For me it was a few years ago but Arch once killed my Network after an upgrade.
Can't remember the details but it wasn't that fun to recover from.

With NixOS I never had an issue that I couldn't just recover from by selecting the previous generation.

@nebucatnetzer @agowa338 @binarious

Never used Arch & Gentoo, only Debian+Ubuntu.

When in front of instability, for me, more than often it's selecting the previous nix-channel point in /nix/var/nix/profiles/per-user/root with a channel rollback, then regenerating a new generation with nixos-rebuild

I don't know why: Maybe it's the step to mentally differenciate nixpkgs evolution from my own configuration evolution.

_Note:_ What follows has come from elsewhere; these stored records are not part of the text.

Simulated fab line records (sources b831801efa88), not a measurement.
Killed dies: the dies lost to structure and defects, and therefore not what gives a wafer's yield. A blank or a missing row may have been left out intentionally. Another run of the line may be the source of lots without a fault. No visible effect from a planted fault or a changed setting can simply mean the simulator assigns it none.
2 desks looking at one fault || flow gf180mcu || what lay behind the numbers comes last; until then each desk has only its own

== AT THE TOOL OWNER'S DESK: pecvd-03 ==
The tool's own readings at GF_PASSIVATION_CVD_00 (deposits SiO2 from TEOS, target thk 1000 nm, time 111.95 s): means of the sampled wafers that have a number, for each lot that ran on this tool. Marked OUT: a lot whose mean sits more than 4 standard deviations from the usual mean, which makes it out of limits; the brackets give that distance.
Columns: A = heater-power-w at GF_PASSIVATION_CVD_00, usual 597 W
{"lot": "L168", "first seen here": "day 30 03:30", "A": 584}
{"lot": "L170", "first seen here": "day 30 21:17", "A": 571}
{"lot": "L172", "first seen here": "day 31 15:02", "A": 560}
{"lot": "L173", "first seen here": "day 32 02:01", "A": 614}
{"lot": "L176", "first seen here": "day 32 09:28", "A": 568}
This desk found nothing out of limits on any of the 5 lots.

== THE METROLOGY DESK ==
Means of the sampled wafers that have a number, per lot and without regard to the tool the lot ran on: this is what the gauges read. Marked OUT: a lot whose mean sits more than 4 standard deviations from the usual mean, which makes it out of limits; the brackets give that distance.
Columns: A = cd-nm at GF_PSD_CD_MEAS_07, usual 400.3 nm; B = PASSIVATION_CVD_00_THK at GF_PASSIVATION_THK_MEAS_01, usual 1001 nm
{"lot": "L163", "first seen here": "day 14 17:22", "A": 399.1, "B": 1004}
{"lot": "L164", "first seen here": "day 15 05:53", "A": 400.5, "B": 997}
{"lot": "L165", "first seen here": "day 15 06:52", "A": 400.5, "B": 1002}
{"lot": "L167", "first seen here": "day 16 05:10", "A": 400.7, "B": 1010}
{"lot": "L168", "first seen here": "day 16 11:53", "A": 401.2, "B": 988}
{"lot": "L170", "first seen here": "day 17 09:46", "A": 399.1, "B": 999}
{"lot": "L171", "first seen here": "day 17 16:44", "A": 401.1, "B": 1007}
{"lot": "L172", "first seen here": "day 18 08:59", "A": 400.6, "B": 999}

@stphrolland @agowa338 @binarious

I don't use channels because I want to pin the version specifically and don't want any surprises across systems.

As for the rollback vs. generation.
It depends on the issue I have, when the system doesn't boot (e.g. because I played around with initrd stuff) then generations have to be the first step.

Afterwards I revert the commit and rebuild of course.

@nebucatnetzer @stphrolland @binarious

Yea, that would have been what I preferred as well, but flakes were still an experimental feature and the beginner documentation already does a poor job at introducing you to channels. So I kinda didn't know how to set it up that way.

So now I've a git repo with two folders:
./root that contains the .nix-channels and
./etc/nixos/configuration.nix (+ the hardware.nix, ...)
and copy both over to the actual paths and nixos-reconfigure....

@agowa338 @stphrolland @binarious You can just symlink them to their respective directory.

@nebucatnetzer @stphrolland @binarious

Yea I guess I could do that but I kinda like to have the git repo detached (for now). What bothers me way more is that I can't just put the URLs for the nix-channels in the import statement here inside of the configuration.nix

@nebucatnetzer @stphrolland @binarious

Tbh I guess it would bother me way less if the nix-channels for the system wide configuration were also placed in /etc/nixos and not in the per-user folder (even though it is root) of /root...

@agowa338 @stphrolland @binarious Something like this would probably work: https://nix.dev/tutorials/first-steps/declarative-shell#a-basic-shell-nix-file

But honestly I have no experience at all with Channels as I never bothered to learn them😅
Not saying that Flakes are the way to go but the workflow with the lock file just made more sense to me.

Declarative shell environments with shell.nix — nix.dev documentation

@nebucatnetzer @agowa338 @stphrolland Same, never used channels directly and started with flakes even years ago. While still being experimental (which just means, the API can change), I perceived flakes as the way to go.

@binarious @nebucatnetzer @stphrolland

Well it didn't say that anywhere and tbh as someone that is quite new to NixOS it being experimental and needing two overwrite switches to enable it together with the lack of good (beginner friendly) documentation kinda deterred me...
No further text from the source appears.